The Company announced on January 21, 2011 that a wholly-owned subsidiary of Darling entered into a limited liability company agreement with Valero to form the Joint Venture. The Joint Venture is owned 50% / 50% with Valero and was formed to design, engineer, construct and operate a renewable diesel plant (the “Facility”), which will be capable of producing approximately 9,300 barrels per day of renewable diesel fuel and certain other co-products, to be located adjacent to Valero's refinery in Norco, Louisiana. The Joint Venture is in the process of constructing the Facility under an engineering, procurement and construction contract that is intended to fix the Company's maximum economic exposure for the cost of the Facility, without regard to project scope changes. Construction of the Facility is substantially complete with the phased commissioning of the Facility currently anticipated to be in the second quarter 2013.

On May 31, 2011, the Joint Venture and Diamond Green Diesel LLC, a wholly-owned subsidiary of the Joint Venture (“Opco”), entered into (i) a facility agreement (the “Facility Agreement”) with Diamond Alternative Energy, LLC, a wholly-owned subsidiary of Valero (the “Lender”), and (ii) a loan agreement (the “Loan Agreement”) with the Lender, which will provide the Joint Venture with a 14 year multiple advance term loan facility of approximately $221,300,000 (the “JV Loan”) to support the design, engineering and construction of the Facility, which is now in the final stages of construction. The Facility Agreement and the Loan Agreement prohibit the Lender from assigning all or any portion of the Facility Agreement or the Loan Agreement to unaffiliated third parties. Opco has also pledged substantially all of its assets to the Lender, and the Joint Venture has pledged all of Opco's equity interests to the Lender, until the JV Loan has been paid in full and the JV Loan has terminated in accordance with its terms.

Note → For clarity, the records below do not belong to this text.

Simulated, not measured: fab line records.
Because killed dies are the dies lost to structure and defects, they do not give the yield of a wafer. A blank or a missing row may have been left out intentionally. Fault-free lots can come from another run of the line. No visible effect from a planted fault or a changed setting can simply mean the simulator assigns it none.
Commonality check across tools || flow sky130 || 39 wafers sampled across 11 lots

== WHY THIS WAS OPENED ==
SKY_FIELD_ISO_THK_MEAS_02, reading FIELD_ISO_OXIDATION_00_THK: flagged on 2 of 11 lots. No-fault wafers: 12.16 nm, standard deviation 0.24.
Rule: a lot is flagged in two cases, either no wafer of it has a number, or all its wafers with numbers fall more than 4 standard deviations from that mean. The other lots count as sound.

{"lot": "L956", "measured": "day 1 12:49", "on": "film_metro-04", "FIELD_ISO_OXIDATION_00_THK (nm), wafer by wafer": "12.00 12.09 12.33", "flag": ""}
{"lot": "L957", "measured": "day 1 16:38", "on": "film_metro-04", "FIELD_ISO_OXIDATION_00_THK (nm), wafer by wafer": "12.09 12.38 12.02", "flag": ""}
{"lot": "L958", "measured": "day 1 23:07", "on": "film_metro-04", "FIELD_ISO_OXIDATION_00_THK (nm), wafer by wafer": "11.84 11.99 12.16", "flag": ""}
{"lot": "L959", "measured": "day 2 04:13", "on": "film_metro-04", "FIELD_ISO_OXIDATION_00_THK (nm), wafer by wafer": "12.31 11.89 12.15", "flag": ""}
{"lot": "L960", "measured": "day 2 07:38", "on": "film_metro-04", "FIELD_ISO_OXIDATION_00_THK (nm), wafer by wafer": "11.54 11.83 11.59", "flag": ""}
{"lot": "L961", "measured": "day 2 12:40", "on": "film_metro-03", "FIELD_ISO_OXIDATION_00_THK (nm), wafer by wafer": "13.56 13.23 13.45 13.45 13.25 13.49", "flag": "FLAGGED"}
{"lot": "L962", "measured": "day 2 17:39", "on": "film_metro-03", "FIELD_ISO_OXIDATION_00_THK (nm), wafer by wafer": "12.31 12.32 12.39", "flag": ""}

Pursuant to sponsor support agreements executed in connection with the Facility Agreement and the Loan Agreement, each of the Company and Valero are committed to contributing approximately $93.2 million of the estimated aggregate costs of approximately $407.7 million for the completion of the Facility. The Company is also required to pay for 50% of any cost overruns incurred in connection with the construction of the Facility, including relating to any project scope changes and working capital funding. As of the date of this report, it is anticipated that the project will incur

an additional $17.3 million in costs related to project scope changes, of which the Company will be responsible for 50%. As of December 29, 2012 under the equity method of accounting, the Company has an investment in the Joint Venture of approximately $62.5 million on the consolidated balance sheet and has recorded approximately $2.7 million and $1.6 million in losses in the unconsolidated subsidiary for the years ended December 29, 2012 and December 31, 2011, respectively.